When I think about it my biggest issue with the interpretation of QT can be boiled down to this question. There are the axioms of measurement in QT, which have their limiting nature and claim to be the only way to extract information from a quantum system - but that is just a claim with enough reasons to challenge it (it's science after all). So I guess what I don't understand is how the theory dodges that bullet. I try to formulate my issue via an example:

Let's take Bell type experiment where two entangled photons are generated, one moves left one right. For simplicity let's say that we know the exact state of the generated photons and let's assume the left one is up, its partner is in a down state along a preset axis. The right part of the experiment shall be just the default detector setup ##S_R## set along a configurable axis (R stands for Robert, because i don't like Bob).

Now for the left photon we try to do a something akin to a weak measurement using a two-photon interference. For that purpose let's call the left photon the target and introduce another photon with same wavelength which we call the probe (the ancilla in terms of weak measurement). Let's assume it is possible to synch them up perfectly to enable an interference between both to occur. Furthermore the probe photon state can be configured to have any polarization. Now the idea is to go over all probe polarization angles and record the angular distribution of coincidences of detecting both photons (target and probe) in the same detector (i.e. measuring the interference).

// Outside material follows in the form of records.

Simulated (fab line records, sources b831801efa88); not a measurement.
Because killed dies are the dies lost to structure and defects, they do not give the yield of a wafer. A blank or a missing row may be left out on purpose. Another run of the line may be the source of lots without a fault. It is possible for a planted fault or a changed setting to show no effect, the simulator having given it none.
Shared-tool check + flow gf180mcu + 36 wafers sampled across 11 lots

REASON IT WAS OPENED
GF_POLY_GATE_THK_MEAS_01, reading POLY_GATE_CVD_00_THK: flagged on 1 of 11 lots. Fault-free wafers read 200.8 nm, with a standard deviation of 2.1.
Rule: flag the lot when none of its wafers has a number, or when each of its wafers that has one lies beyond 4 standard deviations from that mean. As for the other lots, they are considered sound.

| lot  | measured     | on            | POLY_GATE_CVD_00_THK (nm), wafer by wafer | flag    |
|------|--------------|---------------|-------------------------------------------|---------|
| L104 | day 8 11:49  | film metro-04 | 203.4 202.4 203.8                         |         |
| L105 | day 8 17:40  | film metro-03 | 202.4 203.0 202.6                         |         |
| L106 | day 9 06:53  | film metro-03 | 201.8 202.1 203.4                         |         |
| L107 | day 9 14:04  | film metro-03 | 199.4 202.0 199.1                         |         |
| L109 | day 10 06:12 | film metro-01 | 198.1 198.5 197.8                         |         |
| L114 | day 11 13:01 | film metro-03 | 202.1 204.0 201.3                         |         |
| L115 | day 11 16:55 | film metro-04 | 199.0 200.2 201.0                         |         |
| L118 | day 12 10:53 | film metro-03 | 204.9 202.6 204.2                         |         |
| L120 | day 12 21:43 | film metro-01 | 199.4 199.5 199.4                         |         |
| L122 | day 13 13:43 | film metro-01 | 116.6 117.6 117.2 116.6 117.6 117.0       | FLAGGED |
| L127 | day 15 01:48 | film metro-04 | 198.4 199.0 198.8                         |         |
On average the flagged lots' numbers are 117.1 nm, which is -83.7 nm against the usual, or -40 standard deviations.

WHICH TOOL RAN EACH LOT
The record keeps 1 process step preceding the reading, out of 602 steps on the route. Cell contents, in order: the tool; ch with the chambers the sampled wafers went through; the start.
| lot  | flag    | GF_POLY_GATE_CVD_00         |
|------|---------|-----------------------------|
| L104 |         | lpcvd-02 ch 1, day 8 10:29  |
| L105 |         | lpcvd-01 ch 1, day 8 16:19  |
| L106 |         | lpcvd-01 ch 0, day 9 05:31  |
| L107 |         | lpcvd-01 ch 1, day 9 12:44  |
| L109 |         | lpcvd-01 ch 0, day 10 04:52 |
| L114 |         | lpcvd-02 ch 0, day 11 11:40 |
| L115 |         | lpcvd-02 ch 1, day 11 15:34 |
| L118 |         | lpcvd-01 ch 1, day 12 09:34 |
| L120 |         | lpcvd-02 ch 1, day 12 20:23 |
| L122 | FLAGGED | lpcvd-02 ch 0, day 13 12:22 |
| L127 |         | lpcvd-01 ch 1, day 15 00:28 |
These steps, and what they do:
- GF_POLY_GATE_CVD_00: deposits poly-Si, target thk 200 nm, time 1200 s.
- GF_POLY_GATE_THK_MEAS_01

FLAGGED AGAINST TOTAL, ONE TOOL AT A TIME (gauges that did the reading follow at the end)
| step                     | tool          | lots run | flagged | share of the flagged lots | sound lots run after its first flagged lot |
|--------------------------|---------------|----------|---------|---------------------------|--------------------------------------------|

The way the Hond Ou Mandel effect is described, i would now expect the coincidences to peak whenever the probing polarization is parallel to the polarization the target was originally produced with. So the interference can be seen as a measure of how indistinguishable two photon states are. As far as I understand the effect, even if the targets originated from an ensemble composed of two or more different states, the interference would of course weaken with the number of states but show two or more peaks at angles parallel to those bases for each of the states which renders it pure allowing us to reconstruct the ensembles composition.

Now let's now look at the classical QT treatment of measurement for the right part of the experiment. To cut to the chase, in the formalism of measurement, the detection of the right photon would change the global state such that the target photon would be changed to be in a eigenstate along R's axis and also turns into an ensemble of two. And here is a problem: while a probability distribution of a classical measurement of the target left photon would be insensitive to that, particle interaction generally is and so is interference since both interact with the actual state, not its projection to probabilities. Doing the two photon interference calculation with the updated state now gives a peak around a different angle. Expressed via operators it would seem the projection operator to the double photon interference state does not commute with the operator for ##S_R##. The thing is that because we knew everything about the probe photon there was two know, measuring it only gives us additional information about it's short affair it had with the target which we wouldn't get otherwise - to put it in words true to the origin meaning of ancilla.

So on the one hand it would seem this would allow us to put the axioms of measurement to an experimental test and be done with the measurement problem. Measure measurement. On the other hand I know what that would imply specifically as this is a Bell-type experiment (which is ironically the easiest setup i could find to express my thoughts). So how does the QT formalism dodge that bullet of not having a "spooky action at a distance"?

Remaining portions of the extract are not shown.